Why would Amazon do this? Observers have proposed several motives. Perhaps Amazon aimed to entice heavy readers to the newfangled Kindle; the customer could tell herself she’d make up the cost of the device in savings on the books themselves. Others have suggested that cheap e-books were loss leaders that drew customers back to Amazon over and over again, presumably so they’d go on to purchase high-margin items like TVs.
The most popular theory by far holds that Amazon intended from the start to totally dominate the e-book marketplace. By using its wealth to subsidize the sale of e-books at a loss, it could drive any competitors out of the market. Bricks-and-mortar chains like Barnes and Noble and online start-ups like Kobo (both of which would introduce their own e-reader devices) or device-neutral rivals like Google would simply not be willing or able to bleed cash as long as Amazon could. And because the Kindle is a “closed platform” — Kindle e-books can only be read on Kindle devices or apps — the more Kindle e-books a customer owned, the more reluctant she’d be to switch to a different device.
Obviously, however deep its pockets, Amazon would not be able to go on selling e-books at a loss indefinitely. But once Amazon was cemented in place as the uncontested sovereign of e-book retail, it could do whatever it wanted: force publishers to reduce their own prices, and/or raise prices on consumers.
If this was the retailer’s strategy, it was initially an effective one. By the end of 2009, Amazon owned 90 percent of the robustly growing e-book market. Even though e-books still made up a small percentage of overall book sales, publishers finally saw the writing on the wall. Amazon had a near-monopoly and was furthermore devaluing books in the eyes of consumers — they began to think of books as worth $9.99, not $23.95. Book publishing is a low-margin business to begin with, and the mammoth retailer seemed poised to scrape even those minimal profits away.
At that point, Apple entered the scene with a hotly anticipated new device, the iPad, and plans to open its own e-book store. Needless to say, the nation’s largest book publishers looked upon this rich new Amazon competitor with keen interest. The trial at the U.S. District Court for the Southern District of New York this month has provided a record of what happened next.
As narrated by Albanese and other observers of the trial, Apple approached book publishers about making their titles available in the iBookstore. Apple felt that it needed at least four of the “Big Six” publishers to launch the store, and it entered into discussions with all six. Initially, Apple’s primary negotiator, Eddy Cue, assumed they’d purchase e-books via the wholesale model. A couple of the publishers he spoke with proposed the agency model for e-books, an idea that had been kicking around the book world for a few months.

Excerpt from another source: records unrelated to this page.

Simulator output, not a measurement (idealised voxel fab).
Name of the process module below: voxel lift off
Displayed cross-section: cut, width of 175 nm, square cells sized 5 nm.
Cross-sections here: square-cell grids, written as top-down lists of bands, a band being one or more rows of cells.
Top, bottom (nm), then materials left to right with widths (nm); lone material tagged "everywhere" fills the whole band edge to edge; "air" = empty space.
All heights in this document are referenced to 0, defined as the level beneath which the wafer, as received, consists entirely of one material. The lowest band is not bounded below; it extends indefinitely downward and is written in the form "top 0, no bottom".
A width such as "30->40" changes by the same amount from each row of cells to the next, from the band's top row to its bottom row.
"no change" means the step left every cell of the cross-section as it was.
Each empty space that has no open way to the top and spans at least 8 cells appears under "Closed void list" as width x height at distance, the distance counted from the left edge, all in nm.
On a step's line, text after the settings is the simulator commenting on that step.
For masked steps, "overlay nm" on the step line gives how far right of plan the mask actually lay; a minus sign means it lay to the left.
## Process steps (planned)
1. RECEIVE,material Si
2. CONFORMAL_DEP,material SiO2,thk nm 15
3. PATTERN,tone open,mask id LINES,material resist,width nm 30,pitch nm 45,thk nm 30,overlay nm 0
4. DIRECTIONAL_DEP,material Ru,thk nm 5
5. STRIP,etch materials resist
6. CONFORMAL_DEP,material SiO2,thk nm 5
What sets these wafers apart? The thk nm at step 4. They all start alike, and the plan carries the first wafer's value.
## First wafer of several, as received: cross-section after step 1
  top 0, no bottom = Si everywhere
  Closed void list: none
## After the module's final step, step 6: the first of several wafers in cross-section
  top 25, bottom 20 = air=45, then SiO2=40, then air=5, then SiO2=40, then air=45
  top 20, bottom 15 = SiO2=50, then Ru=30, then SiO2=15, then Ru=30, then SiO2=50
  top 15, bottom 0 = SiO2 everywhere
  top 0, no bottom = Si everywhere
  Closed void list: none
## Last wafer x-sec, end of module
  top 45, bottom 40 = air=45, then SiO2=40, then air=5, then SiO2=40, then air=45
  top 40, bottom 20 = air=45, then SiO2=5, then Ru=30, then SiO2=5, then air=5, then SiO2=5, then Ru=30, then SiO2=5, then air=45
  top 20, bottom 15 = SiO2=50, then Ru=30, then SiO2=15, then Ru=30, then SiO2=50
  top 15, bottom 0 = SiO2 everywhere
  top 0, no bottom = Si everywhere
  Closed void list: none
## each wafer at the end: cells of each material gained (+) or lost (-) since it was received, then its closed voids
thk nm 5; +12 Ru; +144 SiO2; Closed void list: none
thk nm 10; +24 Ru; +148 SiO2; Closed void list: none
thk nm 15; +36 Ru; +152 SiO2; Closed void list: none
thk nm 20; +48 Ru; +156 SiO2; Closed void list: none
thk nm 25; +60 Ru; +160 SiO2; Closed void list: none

Apple liked the idea. So did the publishers — they would make less money per e-book this way than they did by selling wholesale to Amazon, but they could live with that. What Amazon was doing wasn’t sustainable anyway. Under agency terms, publishers could control the pricing of their books and assert that $12.99 to $14.99 was a fair market value for most new titles. Although authors would also receive less in royalties from agency sales, the Authors’ Guild endorsed the move as the only alternative to watching “Amazon destroy the physical distribution chain” — that is, brick-and-mortar bookstores — in the words of Guild president Scott Turow. (If you want to know why bookstores are especially important to authors, read this.)
However, Apple needed a critical mass of publishers to participate. Otherwise their store would have too few desirable titles. And none of the publishers wanted to be the first to go out on a limb and risk being the only one selling their titles for three to five bucks more than everyone else. Last but not least, Apple knew it couldn’t make the iBookstore a success if it sold the most in-demand titles for dollars more than Amazon did.
By early April 2010, when the iPad and the iBookstore officially launched, five of the Big Six publishers had entered into agency deals with Apple. Each of those publishers had also informed Amazon that if the retailer wanted to continue selling their e-books, it would have to buy them on agency terms as well. As the publishers saw it, they’d stood up to a “bully.”
Amazon was so infuriated by this development that it punished the first publisher to demand agency terms, Macmillan, by removing buy buttons from all Macmillan books, digital and print, for a week. “We will have to capitulate and accept Macmillan’s terms because Macmillan has a monopoly over their own titles,” Amazon announced in a message to its customers after it finally restored the buttons — a curious statement a little like complaining that George R.R. Martin has a “monopoly” on the writing of George R.R. Martin novels.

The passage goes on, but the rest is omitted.